The charitable arm of Fidelity Investments on Friday won a lawsuit brought by a wealthy couple over the handling of stock sales tied to a tax break.
Malcolm and Emily Fairbairn failed to prove their allegations that Fidelity broke its promises or engaged in negligent trading, U.S. Magistrate Judge Jacqueline Scott Corley ruled following a trial last year. The lawsuit stemmed from the final days of 2017, when the Fairbairns were trying to minimize a tax bill on more than $200 million of deferred hedge-fund income.
“While Fidelity Charitable did not the sell the shares to which it held legal title in the manner the Fairbairns—sophisticated hedge fund managers—would have done, and while in hindsight Fidelity Charitable might have handled the donation differently, the Fairbairns have not come close to proving that what Fidelity Charitable did violated the standard of care,” she wrote.
The case in federal court in northern California offered an unusual window into how donor-advised funds such as Fidelity Charitable woo potential donors and handle their assets. The increasingly popular funds offer flexibility to wealthy individuals, who can get immediate tax breaks and retain the ability to advise on future distributions to charities without the restrictions that govern private foundations.
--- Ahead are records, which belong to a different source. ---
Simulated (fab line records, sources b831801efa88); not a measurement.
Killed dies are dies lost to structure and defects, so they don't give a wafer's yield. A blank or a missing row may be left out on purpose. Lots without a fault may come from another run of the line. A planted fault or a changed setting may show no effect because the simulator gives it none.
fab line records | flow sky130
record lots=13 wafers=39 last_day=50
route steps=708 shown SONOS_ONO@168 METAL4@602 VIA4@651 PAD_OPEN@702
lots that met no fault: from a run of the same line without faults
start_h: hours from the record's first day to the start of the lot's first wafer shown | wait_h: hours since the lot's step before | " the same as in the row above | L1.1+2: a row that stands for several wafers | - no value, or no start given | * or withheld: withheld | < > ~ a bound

To lower the tax bill on their hedge-fund income, the Fairbairns made donations of Energous Corp. stock to a donor-advised fund at Fidelity Charitable. That happened just after Energous had won government approval for its wireless charging technology and the stock price jumped. The price dropped just after their donation, as Fidelity was selling the shares they donated, and that decline limited how large the couple’s charitable deduction could be.